Our accountants have finally gotten around to tabulating and analyzing the vast lack of sales in the museum shop for fiscal year 2006. Since we cannot use any positive integers to describe the sales figures, we are looking into the feasibility of utilizing transcendental or imaginary numbers instead. Our statisticians remain stymied by the necessity of having to divide by zero.
Our marketing department recently convened a focus group consisting of the shop's entire customer base to review our offerings. In accordance with the group's findings, we have added a number of fine items to our once meager product line, including a mousepad and bumper stickers. As always, rebellious young ladies (and their suitors) should take particular note of our "thong" undergarments featuring the controversial and possibly inappropriate "flying dead mouse" design.

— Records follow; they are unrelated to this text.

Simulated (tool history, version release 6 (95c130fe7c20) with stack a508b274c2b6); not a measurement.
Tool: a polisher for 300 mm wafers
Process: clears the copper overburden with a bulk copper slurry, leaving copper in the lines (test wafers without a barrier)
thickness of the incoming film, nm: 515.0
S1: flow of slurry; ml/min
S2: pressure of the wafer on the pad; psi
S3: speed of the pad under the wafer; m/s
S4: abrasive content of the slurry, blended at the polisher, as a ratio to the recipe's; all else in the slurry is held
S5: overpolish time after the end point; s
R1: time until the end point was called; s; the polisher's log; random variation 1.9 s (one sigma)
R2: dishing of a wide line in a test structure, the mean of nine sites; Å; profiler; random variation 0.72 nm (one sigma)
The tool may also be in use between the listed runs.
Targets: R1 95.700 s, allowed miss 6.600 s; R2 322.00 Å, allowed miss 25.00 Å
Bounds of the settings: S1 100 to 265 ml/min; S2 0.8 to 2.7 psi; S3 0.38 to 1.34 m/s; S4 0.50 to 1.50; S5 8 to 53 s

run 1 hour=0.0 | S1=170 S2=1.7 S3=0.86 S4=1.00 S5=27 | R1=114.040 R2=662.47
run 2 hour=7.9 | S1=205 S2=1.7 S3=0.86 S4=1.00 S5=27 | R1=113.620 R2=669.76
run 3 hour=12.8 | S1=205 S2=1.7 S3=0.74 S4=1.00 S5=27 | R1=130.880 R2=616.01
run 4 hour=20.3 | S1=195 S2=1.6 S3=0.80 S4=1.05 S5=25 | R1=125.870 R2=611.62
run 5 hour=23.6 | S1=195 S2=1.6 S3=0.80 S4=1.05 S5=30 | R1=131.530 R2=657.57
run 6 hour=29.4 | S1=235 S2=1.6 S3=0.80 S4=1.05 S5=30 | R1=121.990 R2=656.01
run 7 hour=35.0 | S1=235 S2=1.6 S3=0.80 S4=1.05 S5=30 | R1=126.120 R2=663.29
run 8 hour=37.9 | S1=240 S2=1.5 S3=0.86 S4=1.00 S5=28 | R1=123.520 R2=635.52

Our outside marketing consultant, Harry "The Axe" Warbler, suggested that we "cut prices down to the jugular vein!!" and proclaim "we've lost our heads!!!." His proposed accompanying visuals, while undeniably edgy and eye-catching, were rejected by the good taste committee as unnecessarily graphic. However, we are pleased to announce that prices have indeed been reduced and are now so low we would need to consider cash incentives to convince potential customers to avail themselves of our merchandise. Harry suggests, possibly sarcastically, that perhaps our slogan should be "Please be sure to take advantage of the situation before our peripatetic cephalic appendages are located and properly reattached."